There were six or seven promises made by God to David in his life. He would have a dynasty; his son would take the throne after him and a line of kings would descend from them. In fact, should the kings in David’s line remain faithful to God, there would be no end of them. In their father David’s line, they would rule and reign forever.
God also gave David a kingdom. There had been territory occupied by the children of Israel since the Exodus, but only an unsteady peace existed. Periodically, one or another tribe of Canaanites would invade and ruin the peace. David was a man of war, and successfully he quelled the aggression of his neighbors.
David also wanted to build a Temple in his new capitol city, Jerusalem, but God promised it would happen through his immediate heir.
God promised never to disown David, that their relationship was life long and longer.
Then a prophecy was given about this lineage, and a person who was to come in David’s royal line who was also God’s chosen one. The words were couched in promises seeming to be about Solomon, but that God would see this one as His son, and his throne was to last. “And I will establish him in My house and in My kingdom forever; and his throne shall be established forever.” David’s prophet, Nathan, spoke this. It was just too glorious for a mere mortal king. So it proved.
Why David? Saul, the king he replaced, was tall and handsome. He waged successful wars. He mostly did God’s bidding. But there was a flaw in him. His decisions relied on whether he felt the people liked him or not. He was always insecure that his kingdom should be found out to be a fraud. He didn’t recognize that God made him king, and if he didn’t obey God to the letter, he was that fraud he feared that he was.
David, it says, was a man after God’s own heart. God has a special love for shepherds and David bravely guarded sheep, even against bears and lions. God loves worship, and David played harp and composed countless songs and poems in a constant conversation with God. God loves faith, and even as a young man, scarcely more than a boy, David faced a gigantic Philistine soldier to show him and his army there is a God in Israel.
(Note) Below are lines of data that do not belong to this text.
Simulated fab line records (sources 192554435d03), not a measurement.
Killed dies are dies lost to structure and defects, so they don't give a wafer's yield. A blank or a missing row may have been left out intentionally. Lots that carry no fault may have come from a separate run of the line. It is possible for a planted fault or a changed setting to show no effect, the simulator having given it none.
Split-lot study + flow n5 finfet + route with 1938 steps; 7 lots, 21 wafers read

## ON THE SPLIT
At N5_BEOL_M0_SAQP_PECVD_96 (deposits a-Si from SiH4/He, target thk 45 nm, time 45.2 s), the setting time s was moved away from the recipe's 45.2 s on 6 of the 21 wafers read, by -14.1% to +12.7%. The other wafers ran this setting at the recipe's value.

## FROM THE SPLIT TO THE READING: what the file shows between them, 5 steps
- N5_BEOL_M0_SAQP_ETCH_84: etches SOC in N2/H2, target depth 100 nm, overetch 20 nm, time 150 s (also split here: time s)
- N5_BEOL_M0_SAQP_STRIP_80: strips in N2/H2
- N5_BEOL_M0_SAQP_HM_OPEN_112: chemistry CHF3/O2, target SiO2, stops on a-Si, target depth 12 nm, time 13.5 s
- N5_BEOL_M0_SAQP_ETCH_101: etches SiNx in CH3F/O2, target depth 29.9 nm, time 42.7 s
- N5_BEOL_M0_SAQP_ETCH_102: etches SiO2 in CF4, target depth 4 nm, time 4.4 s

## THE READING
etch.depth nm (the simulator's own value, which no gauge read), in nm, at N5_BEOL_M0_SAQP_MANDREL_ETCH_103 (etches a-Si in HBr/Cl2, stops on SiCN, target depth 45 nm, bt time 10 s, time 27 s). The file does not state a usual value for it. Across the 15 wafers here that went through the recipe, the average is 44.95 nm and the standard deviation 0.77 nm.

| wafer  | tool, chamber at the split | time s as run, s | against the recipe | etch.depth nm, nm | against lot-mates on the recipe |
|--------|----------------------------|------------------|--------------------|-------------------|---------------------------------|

Even though David sinned at times, and his sins are openly reported in the pages of Scripture, he never stopped talking to God and working things out, crying out his confession, seeking God’s face. That’s what it took to have God’s heart.
The circumstances of David’s life were not easy. All his seven older brothers were favored over him. His military successes caused King Saul to suspect him and who forced him to become an outlaw, hunted and falsely accused. It took seven years after the death of Saul for David to finally unite the nation under him. He didn’t have very happy marriages, nor was he a good father. His own son tried to kill him in a coup.
But David had learned a great lesson and he never lost track of it. God had placed obstacles in David’s path, described again and again in the Psalms. But David’s wisdom started at the place of knowing God’s heart, and experiencing God’s love for him. That love defined the circumstances, and all of David’s Psalms end in hope.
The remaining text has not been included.